Straying from the discussion about the EU institutions for a moment, my eye is caught by the report on a debate about slavery in Bristol (read it in The Independent here).
The question is whether the city of Bristol should apologise for the slave trade that was source of much of its wealth in the 17th and 18th centuries. Ships would ply a triangular trade, taking manufactured goods from England to West Africa, slaves from Africa to North America and the Caribbean, and then sugar and tobacco back to England. The Bristol merchants made a lot of money out of this, as did slave traders on the Guinea coast and plantation owners in the West Indies. The price was an immense amount of human suffering.
Slavery has been an endemic feature of economic life for millennia, but the sugar plantations in West Indies were the first industrial-scale slave-based trading operations since Roman times. Henry Hobhouse, in “Seeds of change”, calculates that a slave died for each ton of sugar produced. The gentility of Jane Austen’s England lived off the profits of this gruesome business, the income that sustained Mansfield Park being generated in Antigua, for example. (Edward Said traces the connections in “Culture and imperialism”).
The former practice of slavery is not incidental but fundamental to the wealth that England acquired at that time. The suggestion of an apology has to be taken seriously. There are even demands for compensation.
One argument offered against the need for a British apology for the slave trade is that the British in the end abolished it. Not only was the British slave trade ended in 1808, the Royal Navy took on the role of capturing slave ships from any other country. But it was not just the British navy that interdicted slave shipping, and it is hardly a defence of wrong actions that one stopped doing them.
Going further, Hobhouse describes how economic and moral interests combined in 1807 for the passage of the Abolition of the Slave Trade Act. Existing slaves were not freed (not until 1834, when compensation was paid to owners for their losses) so they became more valuable, not less; the shipping occupied by the slave trade was needed elsewhere for the war against Napoleon; the production of sugar by slavery was less profitable than the other nascent aspects of the Industrial Revolution in which scarce capital could be invested; and the actions of the Royal Navy ensured that British sugar production in the West Indies could not be undercut by cheaper slave-produced sugar from elsewhere. Funny how morality emerges on the side of the profitable.
So, if there is little moral high ground left to the slavers, what else might one say about the call for an apology?

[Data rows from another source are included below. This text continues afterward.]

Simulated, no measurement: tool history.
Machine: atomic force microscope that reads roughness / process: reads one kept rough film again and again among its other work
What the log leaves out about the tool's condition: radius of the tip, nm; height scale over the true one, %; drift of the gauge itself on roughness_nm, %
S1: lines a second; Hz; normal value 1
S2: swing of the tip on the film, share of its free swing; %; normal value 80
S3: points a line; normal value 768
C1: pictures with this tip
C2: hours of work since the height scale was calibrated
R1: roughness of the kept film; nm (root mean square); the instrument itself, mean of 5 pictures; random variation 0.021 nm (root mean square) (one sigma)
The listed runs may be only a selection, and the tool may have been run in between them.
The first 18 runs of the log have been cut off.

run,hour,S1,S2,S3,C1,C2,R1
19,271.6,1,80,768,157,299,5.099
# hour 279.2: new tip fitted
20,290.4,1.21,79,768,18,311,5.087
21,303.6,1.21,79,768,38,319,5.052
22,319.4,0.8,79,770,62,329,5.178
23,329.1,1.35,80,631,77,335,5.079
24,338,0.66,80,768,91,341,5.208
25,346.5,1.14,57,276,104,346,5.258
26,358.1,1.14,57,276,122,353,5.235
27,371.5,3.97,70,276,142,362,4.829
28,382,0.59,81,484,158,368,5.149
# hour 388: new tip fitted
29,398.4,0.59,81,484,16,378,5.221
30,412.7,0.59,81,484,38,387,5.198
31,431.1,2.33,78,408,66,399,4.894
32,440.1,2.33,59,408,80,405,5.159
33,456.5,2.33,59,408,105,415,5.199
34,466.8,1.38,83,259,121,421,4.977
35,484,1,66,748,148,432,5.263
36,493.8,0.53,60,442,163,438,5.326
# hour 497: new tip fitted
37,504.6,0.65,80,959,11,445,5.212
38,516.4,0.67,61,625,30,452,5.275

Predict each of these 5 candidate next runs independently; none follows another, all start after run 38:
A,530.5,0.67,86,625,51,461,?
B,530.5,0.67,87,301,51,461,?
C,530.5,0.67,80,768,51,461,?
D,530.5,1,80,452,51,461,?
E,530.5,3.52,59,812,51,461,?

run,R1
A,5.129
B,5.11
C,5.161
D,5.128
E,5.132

Professor A C Grayling, also writing in The Independent, argues that focussing on an apology implies that slavery is a historical episode, whereas there are actually more slaves today than at any time in history. Furthermore, it was all a long time ago. “Apology is an important thing when made by actual perpetrators of wrongs to their actual sufferers,” he writes. Remember, and put right what is currently wrong, but an apology would be hollow.
I think I could take this a stage further. We can think about other issues beyond slavery, too. There are the problems of truth and reconciliation being faced in countries like South Africa, and which are still to be faced in Croatia, Serbia and Bosnia. How much good does an apology do, there?
The fact that historical wrongs have been committed cannot be changed: what can be changed is whether or not they are repeated. The crucial task to ensure that they are not. In part, this means remembering what has happened, and it may also mean apologies, too, but there is more, besides. There are further actions needed,
What of the demand for compensation, because slavery has left some countries poorer than others. It is certainly true that the countries that profited from slavery are generally richer now than those that suffered from it at the time, but is that down to the legacy of slavery?
If the world is divided into rich, powerful countries and poor, weak ones, the latter are poor because they are weak and not weak because they are poor. What they need most urgently is not wealth but strength. (It is probably not possible to transfuse wealth to any meaningful extent, in any case.)
If the slave trade was a graphic illustration of one country’s ability to impose its will on others, then the correct way to respond now is to control the way in which countries can impose themselves on each other. A framework of law to which each country is subject will stop them doing that: equal access to the law-making for states and citizens will ensure that the law is respected.
A simple apology for slavery might be futile: effective measures to address the problems most certainly would not be.